This time fresh off the press/internet this morning.
Pope Francis seems to have quite a way with words – and I note that he was preaching extempore. But what a message! This is powerful stuff. And I do hope that Pastor Mark is listening, because that sounds to me like an authentic theology of the cross that the Holy Father was preaching.
[I]f we do not confess Jesus Christ, the thing does not work. We will become a welfare NGO but not the Church, the Bride of Christ. …When we do not confess Jesus Christ, I am reminded of the words of Léon Bloy: “Whoever does not pray to the Lord, prays to the devil.” When we do not confess Jesus Christ, we confess the worldliness of the devil, the worldliness of the demon.
…The same Peter who had confessed Jesus Christ said to him: You are the Christ, the Son of the living God. I will follow you, but let’s not talk about the cross. This is not a part of it. I will follow you in other directions, but not to the cross. When we journey without the cross, when we build without the cross and when we confess a Christ without the cross, we are not disciples of the Lord: we are worldly [lit. mundane], we are bishops, priests, cardinals, popes, but not disciples of the Lord.
I would like for us all, after these days of grace, to have courage, precisely the courage, to walk in the Lord’s presence, with the cross of the Lord; to build the Church upon the blood of the Lord, which was poured out on the cross; and to confess the only glory there is: Christ crucified. And in this way the Church will go forward.
It is my wish for all of us that the Holy Spirit – through the prayer of Our Lady, our Mother – bestow upon us the grace of journeying, building, confessing Jesus Christ crucified. Amen.

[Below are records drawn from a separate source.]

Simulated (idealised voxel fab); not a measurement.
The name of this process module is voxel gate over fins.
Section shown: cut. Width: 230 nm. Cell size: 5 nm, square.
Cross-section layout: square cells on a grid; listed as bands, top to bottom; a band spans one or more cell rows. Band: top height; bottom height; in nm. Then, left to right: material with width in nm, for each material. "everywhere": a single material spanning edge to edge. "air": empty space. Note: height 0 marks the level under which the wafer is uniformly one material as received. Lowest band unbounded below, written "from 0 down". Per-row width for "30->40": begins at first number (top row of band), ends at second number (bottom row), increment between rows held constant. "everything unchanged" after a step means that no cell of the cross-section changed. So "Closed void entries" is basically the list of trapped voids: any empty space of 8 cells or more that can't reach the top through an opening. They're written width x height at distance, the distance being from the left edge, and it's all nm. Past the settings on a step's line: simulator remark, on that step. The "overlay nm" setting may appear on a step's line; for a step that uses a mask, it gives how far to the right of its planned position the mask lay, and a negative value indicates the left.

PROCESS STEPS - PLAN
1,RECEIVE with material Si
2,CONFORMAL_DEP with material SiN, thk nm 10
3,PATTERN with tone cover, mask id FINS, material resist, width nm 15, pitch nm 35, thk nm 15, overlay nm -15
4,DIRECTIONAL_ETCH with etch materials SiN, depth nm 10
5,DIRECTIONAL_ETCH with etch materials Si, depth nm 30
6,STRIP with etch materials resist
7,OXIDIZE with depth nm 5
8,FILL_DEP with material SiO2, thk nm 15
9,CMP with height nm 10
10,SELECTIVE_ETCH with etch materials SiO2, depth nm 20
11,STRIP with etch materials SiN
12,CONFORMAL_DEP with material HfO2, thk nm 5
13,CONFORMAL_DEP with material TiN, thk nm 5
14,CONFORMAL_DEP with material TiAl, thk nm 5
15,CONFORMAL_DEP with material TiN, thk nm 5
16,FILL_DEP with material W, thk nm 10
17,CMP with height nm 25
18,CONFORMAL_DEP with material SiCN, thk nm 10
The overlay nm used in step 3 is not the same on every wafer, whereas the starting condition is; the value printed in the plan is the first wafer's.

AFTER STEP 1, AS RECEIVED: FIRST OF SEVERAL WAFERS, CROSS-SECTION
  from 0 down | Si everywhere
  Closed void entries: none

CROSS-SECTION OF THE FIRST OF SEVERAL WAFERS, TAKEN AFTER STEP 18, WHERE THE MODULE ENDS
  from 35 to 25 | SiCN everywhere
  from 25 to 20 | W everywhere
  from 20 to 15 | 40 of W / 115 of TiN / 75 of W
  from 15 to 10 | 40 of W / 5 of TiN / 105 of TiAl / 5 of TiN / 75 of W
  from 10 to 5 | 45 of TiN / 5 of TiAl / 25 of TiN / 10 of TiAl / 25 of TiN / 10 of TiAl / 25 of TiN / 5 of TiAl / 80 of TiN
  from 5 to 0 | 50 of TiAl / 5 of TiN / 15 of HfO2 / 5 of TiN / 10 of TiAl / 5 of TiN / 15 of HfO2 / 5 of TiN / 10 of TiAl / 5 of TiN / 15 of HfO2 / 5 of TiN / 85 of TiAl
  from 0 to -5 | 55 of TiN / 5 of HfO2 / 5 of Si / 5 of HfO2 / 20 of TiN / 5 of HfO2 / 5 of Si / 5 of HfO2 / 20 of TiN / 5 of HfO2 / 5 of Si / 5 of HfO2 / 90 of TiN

Of course, Pastor Mark will not like the fact that the Holy Father spoke of the prayer of Our Lady. But there it is. Evangelical Catholicism. Get used to it.
We have heard a lot about Pope Francis’ simplicity of life, but this short homily shows he has a “simplicity of preaching”, which gets right to the core of the Christian kerygma: “Jesus Christ, and him crucified” (1 Cor 2:2).